BSU’s Center for Democratic Governance and Leadership will host a series of talks examining the first 100 days of the Trump Administration. Each lecture will be devoted to a particular topic and delivered by a BSU faculty member with expertise in that particular area.
Below is the schedule of lectures, as well as a description of each. The lectures will be held in the Heritage Room of Maxwell Library.
Trump Administration: The First 100 Days
Tuesday, April 18
- Campaign Rhetoric versus Governing Rhetoric, Dr. Jason Edwards, associate professor, communication studies, BSU, 9:30 – 10:45 am.
The 2016 presidential campaign was one of the most polarizing in recent modern history. When Donald Trump won the presidency he promised that he would govern for all of the American people. Pundits, policymakers, and politicians expected him to tone down his polarizing rhetoric and move to a discursive tone of governing. The question is has Donald Trump done so? Has he moved from a campaign rhetorical style to a governing rhetorical style? What does that governing rhetorical style look like in a world of social media, 24-hour news cycles, and constant scrutiny over every word that has been said? In this presentation, Dr. Edwards will try to set some of the parameters of the differences (if any) between campaign and governing rhetoric and what rhetorical style Trump has engaged in over the past 100 days of his presidency.
Wednesday, April 19
- U.S. Foreign Policy, Dr. Inkyoung Kim, assistant professor, political science, BSU, 11:15 a.m – 12:05 pm.
Dr. Kim will discuss the general direction of U.S. foreign policy under the Trump Administration and specific relations with other countries. Her presentation covers changes in U.S. leadership in the world from “Bush’era adventurism” and the “perceived weakness of the Obama era” to strength as the primary goal. The presentation also compares the Trump Administration’s policy priorities with those of previous presidents.
Thursday, April 20
- Presidential-Congressional Relations, Dr. Brian Frederick, associate professor and chairman, political science, BSU, 11 a.m. - 12:15 pm.

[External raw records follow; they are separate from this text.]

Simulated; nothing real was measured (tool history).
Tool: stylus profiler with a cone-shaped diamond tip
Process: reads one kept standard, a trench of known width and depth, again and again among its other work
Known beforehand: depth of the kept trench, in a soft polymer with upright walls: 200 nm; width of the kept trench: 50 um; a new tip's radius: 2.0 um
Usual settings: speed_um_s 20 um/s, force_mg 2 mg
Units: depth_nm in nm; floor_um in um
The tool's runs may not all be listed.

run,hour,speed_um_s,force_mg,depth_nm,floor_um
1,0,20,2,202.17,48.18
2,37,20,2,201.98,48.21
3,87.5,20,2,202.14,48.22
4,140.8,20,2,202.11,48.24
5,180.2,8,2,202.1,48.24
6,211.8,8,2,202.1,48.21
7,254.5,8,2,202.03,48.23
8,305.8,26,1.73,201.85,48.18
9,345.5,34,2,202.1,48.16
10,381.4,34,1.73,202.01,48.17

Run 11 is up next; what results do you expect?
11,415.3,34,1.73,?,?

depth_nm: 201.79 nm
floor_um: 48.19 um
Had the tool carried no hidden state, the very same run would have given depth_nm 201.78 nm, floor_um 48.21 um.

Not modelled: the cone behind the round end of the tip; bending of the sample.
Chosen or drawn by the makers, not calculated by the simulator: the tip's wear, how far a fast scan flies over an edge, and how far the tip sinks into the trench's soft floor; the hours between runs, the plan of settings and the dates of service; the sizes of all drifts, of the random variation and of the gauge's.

President Donald Trump came into office with an ambitious agenda to repeal the Affordable Care Act, reform the federal tax code, pass major infrastructure improvements and build a wall on the U.S.-Mexico border. Despite his lofty goals the President has encountered a much more hostile response on Capitol Hill than many observers expected. Dr. Frederick’s presentation will explain why President Trump has experienced such difficulty in early dealings with Congress and project whether he can improve his relations with the legislative branch during the remainder of his presidency.
Monday, April 24
- U.S. Supreme Court Appointment, Dr. Mark Kemper, associate professor, political science, BSU, 11 a.m. – 12:15 p.m.
Dr. Kemper will examine the jurisprudential perspectives of President Trump’s nominations to the federal judiciary, with special attention given to the jurisprudence of “originalism.” The increasingly contentious politicization of the judicial appointment process will be discussed, and possible solutions to that problem will be offered. The lecture will conclude by exploring how President Trump’s nominations to the federal courts are likely to impact legal policy in several high-profile issue areas.
Tuesday, April 25
- Immigration and National Security, Dr. Jordon Barkalow, associate professor, political science, BSU, 12:30 – 1:45 p.m.
Arguably, no issue has garnered as much attention during the first 100 days of the Trump presidency as his two unsuccessful efforts to change immigration policy in the United States. This presentation provides an analysis of President Trump’s executive orders and the arguments informing them. The analysis raises questions concerning the constitutionality of the executive orders and of presidential power in this area of policy more generally. Moreover, consideration of the proposed immigration restrictions indicates that the proposals are not based on fact and that enacting the immigration restrictions would not have good policy consequences.
- Economic Policy, Dr. Madhavi Venkatesan, assistant professor, economics, 2 – 3:15 p.m.
Climate change, immigration, trade, government spending, all seemingly independent but nonetheless with a common nexus: the economy. Dr. Madhavi Venkatesan will provide an economic evaluation of Trump’s policies and the administration’s budget, focusing her comments to present and anticipated near-term actions and their potential impact to the US. Economy.
Wednesday, April 26
- Veteran Affairs, Dr. Melinda Tarsi, assistant professor, political science, 1:50 p.m. – 3 p.m.
Dr. Melinda Tarsi will address the debates concerning the state of veterans' benefit programs in the U.S., and will analyze the Trump Administration’s plans (and recent actions) to improve the Veterans' Administration. Dr. Tarsi will also present results from a recent survey experiment designed to test how members of the public form assessments about how well the VA is performing after President Trump's inauguration.
Thursday, April 27
- Healthcare Policy, Dr. Kevin Donnelly, associate professor, political science, BSU, 9:30 – 10:45 a.m.
The “repeal and replacement” of the Affordable Care Act was a pillar of Donald Trump’s campaign for president and has been a steadfast commitment of most Republican policymakers since passage of the law in 2010. Yet, despite Trump’s win to occupy the White House and Republican Party control of congress, dismantlement of the Affordable Care Act has thus far been elusive. A mix of shifting public opinion, competing factions within the Republican Party, and sheer legislative complexity help to explain this latest compelling development in the history of health care policy in the U.S. These items will highlight Dr. Donnelly’s discussion of health care policy during President Trump’s first 100 days in office.